Repentance & Religion
The words, repentance and religion, have been turning over in my mind this week, since our Bible study, Bible Workbench, focused on a reading from Isaiah 1. He called the Israelites, and now us, to change our ways. What were they talking about? Repent means to deeply regret what we’ve done, but it does not always connote changing that behavior. The word religion means a system of faith, but comes from the Latin word religare, to bind. It’s when you put the two words together that change happens: when we deeply regret what we have done or not done and we bind ourselves to God change happens.
We’re just not perfect, in fact, we human beings don’t have the capacity for being perfect. So what? We’re going to screw up; it’s how we handle our screw-ups that tells the tale about ourselves. Do we keep on making the same mistakes? Can we learn new behaviors? Can we ask for forgiveness? Can we forgive ourselves? Can we admit we were wrong? Can we stop doing what we did? Will we turn ourselves over to God and Christ and the Holy Spirit?
Like the 12-Step programs teach, there is a process for turning our lives around. The first step is to admit we are wrong, then to repair the damage as we can, to trust in a Higher Power to help us change our inner attitudes and outer behaviors, so that we no longer do what we’ve habitually done. That, to me, is true repentance: turning our lives around so that we’re no longer hurting ourselves or others through the help and support of God and our own willingness to change.
The church has for so long equated belief in Christ as the major job of the Christian, but I think that you can believe all you want about God and Christ and the Holy Spirit and never turn from your own egocentric ways and bind to God. You can be a faithful Christian, go to church every Sunday and feel perfectly justified the rest of the week in doing whatever you want to do.
To me we have to go one long step farther than belief
and bind ourselves to the will and love of God. Jesus said, “Seek you first the kingdom of God, and his righteousness.” [Matthew 6:33]

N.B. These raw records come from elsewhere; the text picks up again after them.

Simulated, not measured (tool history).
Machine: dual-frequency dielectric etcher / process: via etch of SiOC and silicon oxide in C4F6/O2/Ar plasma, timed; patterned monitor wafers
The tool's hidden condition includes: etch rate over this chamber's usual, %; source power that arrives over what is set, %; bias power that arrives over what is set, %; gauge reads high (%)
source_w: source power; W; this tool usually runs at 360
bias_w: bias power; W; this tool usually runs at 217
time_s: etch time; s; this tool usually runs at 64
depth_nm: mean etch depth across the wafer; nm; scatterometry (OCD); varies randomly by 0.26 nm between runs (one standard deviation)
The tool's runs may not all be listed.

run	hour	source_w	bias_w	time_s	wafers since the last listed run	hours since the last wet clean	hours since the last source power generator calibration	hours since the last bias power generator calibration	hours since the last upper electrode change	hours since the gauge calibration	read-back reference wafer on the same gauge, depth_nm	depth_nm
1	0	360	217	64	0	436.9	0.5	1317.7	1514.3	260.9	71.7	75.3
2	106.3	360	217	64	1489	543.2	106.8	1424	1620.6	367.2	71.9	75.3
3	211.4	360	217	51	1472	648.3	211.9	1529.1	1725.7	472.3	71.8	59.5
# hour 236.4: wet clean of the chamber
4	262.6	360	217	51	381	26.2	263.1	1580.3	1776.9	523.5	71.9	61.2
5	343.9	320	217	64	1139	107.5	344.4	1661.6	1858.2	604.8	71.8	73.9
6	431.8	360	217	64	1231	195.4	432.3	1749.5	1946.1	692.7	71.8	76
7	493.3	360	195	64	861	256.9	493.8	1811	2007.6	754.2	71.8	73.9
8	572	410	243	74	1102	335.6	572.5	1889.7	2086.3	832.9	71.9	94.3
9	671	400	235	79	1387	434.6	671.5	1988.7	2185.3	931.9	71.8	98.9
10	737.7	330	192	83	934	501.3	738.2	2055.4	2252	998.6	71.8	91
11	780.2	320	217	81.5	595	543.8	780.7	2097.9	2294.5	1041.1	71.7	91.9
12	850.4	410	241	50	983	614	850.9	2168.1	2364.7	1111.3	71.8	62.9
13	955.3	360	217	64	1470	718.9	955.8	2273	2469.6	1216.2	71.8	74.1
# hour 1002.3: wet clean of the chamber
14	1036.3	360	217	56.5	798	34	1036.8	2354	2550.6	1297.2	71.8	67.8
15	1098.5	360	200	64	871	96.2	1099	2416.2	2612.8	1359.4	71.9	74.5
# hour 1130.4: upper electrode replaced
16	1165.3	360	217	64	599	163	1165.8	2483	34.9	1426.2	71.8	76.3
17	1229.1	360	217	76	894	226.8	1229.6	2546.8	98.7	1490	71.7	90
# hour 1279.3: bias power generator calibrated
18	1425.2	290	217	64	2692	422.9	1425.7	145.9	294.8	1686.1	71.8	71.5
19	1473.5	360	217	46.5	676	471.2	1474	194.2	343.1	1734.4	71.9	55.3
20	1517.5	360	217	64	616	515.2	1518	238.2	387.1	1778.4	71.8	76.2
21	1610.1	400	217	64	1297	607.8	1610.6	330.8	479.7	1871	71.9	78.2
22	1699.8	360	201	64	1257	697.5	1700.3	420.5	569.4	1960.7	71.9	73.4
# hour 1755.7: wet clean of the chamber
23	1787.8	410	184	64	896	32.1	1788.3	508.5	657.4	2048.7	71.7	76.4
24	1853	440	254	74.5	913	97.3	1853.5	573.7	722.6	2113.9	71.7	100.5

God is to come first and foremost in our lives and then everyone and everything else: husbands, wives, children, parents, friends, co-workers, bosses—all come second to God. If we bind ourselves to God, we put God first and every other person and thing in our lives falls in place behind God. Then we, in partnership with God, take care of all that is second in our lives. Bound to God, we act from his bountiful love, not our finite love. Bound to God, we are transformed into our best selves. Bound to God and his righteousness, we repent our ways and turn to his.
Very insightful thoughts. Thank you.